| By Full Sail
Full Sail Brewing Woos New Audience with Dark Beer
HOOD RIVER — Appealing to the fun side of Northwest beer enthusiasts, Full Sail Brewing is launching a bold bid to expand its successful Session brand with a dark lager.
Session already stands out on the shelf or at the pub thanks to its 11-ounce bottle that makes older folks smile with fond memories of Olympia stubbies and makes younger drinkers feel as if they’re not running with the herd.
“Beer is a fun product,” says Full Sail founder and CEO Irene Firmat, “and people shouldn’t be put off if they aren’t up to a beer with a lot of bitterness and malt.”
Intended to woo people who think dark beers are too big and bitter, the new Session Black premium dark lager is the Hood River brewery’s birthday present to itself on the occasion of its 10th year as an independent, employee-owned company.
Full Sail brewers are bottling and shipping 20,000 cases of Session Black to distributors as fast as they can the new beer should be in stores, pubs and restaurants by July 4.

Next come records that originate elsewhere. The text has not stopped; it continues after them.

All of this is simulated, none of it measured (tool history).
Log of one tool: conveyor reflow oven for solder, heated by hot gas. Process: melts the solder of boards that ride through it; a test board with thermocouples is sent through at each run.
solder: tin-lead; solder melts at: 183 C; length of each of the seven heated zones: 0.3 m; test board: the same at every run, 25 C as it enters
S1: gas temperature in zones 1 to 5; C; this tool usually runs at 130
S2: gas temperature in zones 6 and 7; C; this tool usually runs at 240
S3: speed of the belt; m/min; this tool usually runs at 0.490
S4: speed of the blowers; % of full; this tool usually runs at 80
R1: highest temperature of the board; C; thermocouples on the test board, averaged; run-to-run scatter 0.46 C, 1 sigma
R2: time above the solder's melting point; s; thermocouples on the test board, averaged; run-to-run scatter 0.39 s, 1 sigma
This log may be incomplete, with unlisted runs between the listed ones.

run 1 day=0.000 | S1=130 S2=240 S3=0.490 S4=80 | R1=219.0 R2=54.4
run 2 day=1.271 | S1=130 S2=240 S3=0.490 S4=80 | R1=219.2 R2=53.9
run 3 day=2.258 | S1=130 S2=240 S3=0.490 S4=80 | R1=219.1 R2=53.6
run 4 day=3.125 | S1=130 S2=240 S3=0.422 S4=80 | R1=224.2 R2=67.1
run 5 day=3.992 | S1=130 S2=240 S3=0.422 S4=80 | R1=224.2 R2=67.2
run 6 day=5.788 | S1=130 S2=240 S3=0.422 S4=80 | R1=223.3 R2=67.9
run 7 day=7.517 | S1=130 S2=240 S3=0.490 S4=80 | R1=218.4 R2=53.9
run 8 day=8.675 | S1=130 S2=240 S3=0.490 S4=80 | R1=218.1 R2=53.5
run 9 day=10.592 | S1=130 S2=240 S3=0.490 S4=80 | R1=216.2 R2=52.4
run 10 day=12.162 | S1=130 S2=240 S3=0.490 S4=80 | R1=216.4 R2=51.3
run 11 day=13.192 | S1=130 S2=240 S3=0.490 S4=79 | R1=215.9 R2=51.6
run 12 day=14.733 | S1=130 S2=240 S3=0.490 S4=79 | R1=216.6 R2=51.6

The new beer is the first expansion of the stand-alone Session brand. “When we introduced the Session brand in 2005, we sent out Session Lager in partial truckloads along with our Full Sail beer,” Bob Lauron, Full Sail’s vice president and director of sales, says over the rumble and clatter of hundreds of Session Black bottles trundling along the brewery’s bottling line. “But retailers are so excited to have another Session beer on the shelf that we moved up the release date from fall to July and we’re sending out trailers full of only Session Black.”
After the pipeline is filled, though, it’ll be all about sales figures to see if the brand extension pays off.
The brand’s appeal is broad-based. It attracts drinkers with sophisticated palates who appreciate Session as an example of the kind of robust lagers brewed in the U.S. before Prohibition. Thanks to its packaging and pricing — less than craft beers and on a par with Rolling Rock, Henry’s and some imports — Session is also a favorite among beer drinkers who are part of the Pabst Blue Ribbon backlash against what are perceived as snooty craft beers.
Though the PBR-word is never mentioned at the Hood River brewery, it’s apparent enough to industry observers such as Tom Dalldorf, publisher of Celebrator Beer News, which covers the nation’s craft-brewing scene. “The idea of co-opting PBRs industrial lage rcachet with a craft beer in a stubby was an awesome stroke of marketing genius for Full Sail,” Dalldorf says. “Deschutes has the best-selling dark craft beer with Black Butte Porter so why not piggyback on their success with a dark lager — an established tradition in Europe.”
The Session brand now accounts for nearly a third of Full Sail’s production, Firmat says. The brewery should produce about 90,000 barrels (2.8 million gallons) of beer this year and is the third largest in Oregon, after Widmer Brothers and Deschutes.
Its Session brand sets it apart from other Oregon brewers, big or small, because Session was originally separate from Full Sail in style, look and packaging, and made little if any mention of the parent brewery.
“The new packaging does strengthen the Full Sail connection, but that divide definitely did exist,” Firmat says. “That’s the way we planned it because we were trying to break out of the boundaries of being a craft beer. If we’d put out Session Lager in traditional packaging and with the Full Sail logo, we would’ve had a much harder time drawing in new customers who might find craft beers too big and challenging.”
Session is available only in bottles and only in 12-packs — no kegs, quarts, or six-packs. “We’re sticking to that,” says Full Sail brewmaster John Harris. “If we put out Session in longnecks or had it available on tap, we’d be just another me-too beer. This way, it stands out.”
A Budvar schwarzbier (black beer) sipped on a recent trip to Vienna was the inspiration for Session Black, says Jamie Emmerson, Full Sail’s executive brewmaster. But a dark beer faces obstacles among beer drinkers used to pale-gold mass-market lagers, and who may equate dark beer with formidable, roasty porters and stouts. They’d be wrong because those are ales and Session Black is a lager. It’s made with the same type of bottom-fermenting yeast as Budweiser, for example, and brewed at the same near-freezing temperatures.
The result is a beer that looks black indeed, but is far removed from the thick, malty, roasty beer that lager drinkers fear. “We worked hard to make it a super-drinkable, balanced beer,” Firma says. “In this case, dark doesn’t mean challenging or bitter.”
Still, the brewery sales team plans to do lots of on-premise tastings to ease drinkers’ fears of the dark. “I don’t know,” Lauron says, “if we’ll be educating customers as much as just introducing them to a category and style that’s approachable and very drinkable, but may not be perceived as such.”
Besides, that Session bottle is cool enough that many Session drinkers never ask for a glass.